What’s the Message from Treasury Yields?

Treasury Yields Befuddle

The 10-year Treasury yield finished 2020 at 0.917% and then climbed to 1.765% before topping on March 30. The 30-year Treasury yield rose to 2.505% on March 18 after ending 2020 at 1.646%. In the January 11 Weekly Technical Review (WTR) I noted that Treasury yields had broken out to the upside and that the 10-year Treasury yield would likely climb to 1.75% to 1.95% in 2021. “Treasury yields broke out on January 6 as expectations of more fiscal stimulus and technical selling kicked into gear. At some point in 2021, the 10-year Treasury yield could spike up to 1.75% to 1.95%.”
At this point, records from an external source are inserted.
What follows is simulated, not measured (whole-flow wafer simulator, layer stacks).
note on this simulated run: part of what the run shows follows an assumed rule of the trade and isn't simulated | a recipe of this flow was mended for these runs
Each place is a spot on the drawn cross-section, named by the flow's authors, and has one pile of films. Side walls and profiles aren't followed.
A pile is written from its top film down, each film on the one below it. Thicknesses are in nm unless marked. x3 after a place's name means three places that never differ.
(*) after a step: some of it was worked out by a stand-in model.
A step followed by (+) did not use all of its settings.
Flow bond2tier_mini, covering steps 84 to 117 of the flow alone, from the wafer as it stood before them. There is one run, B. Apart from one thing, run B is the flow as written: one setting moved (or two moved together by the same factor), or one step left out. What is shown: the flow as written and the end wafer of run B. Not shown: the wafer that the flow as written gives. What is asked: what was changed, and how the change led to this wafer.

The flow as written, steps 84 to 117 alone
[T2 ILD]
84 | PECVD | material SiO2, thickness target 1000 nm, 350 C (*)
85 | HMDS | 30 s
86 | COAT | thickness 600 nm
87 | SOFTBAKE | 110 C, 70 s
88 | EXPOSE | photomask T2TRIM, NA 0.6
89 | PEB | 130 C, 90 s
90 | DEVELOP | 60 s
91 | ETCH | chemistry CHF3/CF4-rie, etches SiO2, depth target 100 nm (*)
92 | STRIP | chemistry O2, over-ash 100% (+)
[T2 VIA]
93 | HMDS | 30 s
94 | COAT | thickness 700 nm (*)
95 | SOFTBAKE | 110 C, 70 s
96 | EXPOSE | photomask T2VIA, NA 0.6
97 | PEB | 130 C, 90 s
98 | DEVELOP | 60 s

After the 10-year Treasury yield reached 1.765% in March the consensus was that it would quickly run to 2.0%. In the April 5 WTR the expectation was that Treasury yields were more likely to fall than rise further. “After Treasury bonds experienced the largest decline in a single quarter, sentiment is even more negative according to the weekly survey by Consensus. In the last decade sentiment has only become this negative on four other occasions. This suggests that Treasury bond yields could fall for a period before the rising trend reasserts itself. In this instance the 10-year could fall to 1.50% as the 30-year drops to 2.25% at a minimum. TLT has the potential to rally to $143.00. Once this decline in yields runs its course, Treasury yields are expected to rise to higher highs in the second half of 2021.” Treasury yields did decline in the following four months and by more than expected.

What made the decline in Treasury yields all the more befuddling for Wall Street and many analysts was that it occurred against a back drop of a significant acceleration in inflation as measured by the Consumer Price Index (CPI in April, May, June, and July). Although the month over month CPI only rose by 0.5% in July, it’s still rising at a 6.0% annual rate.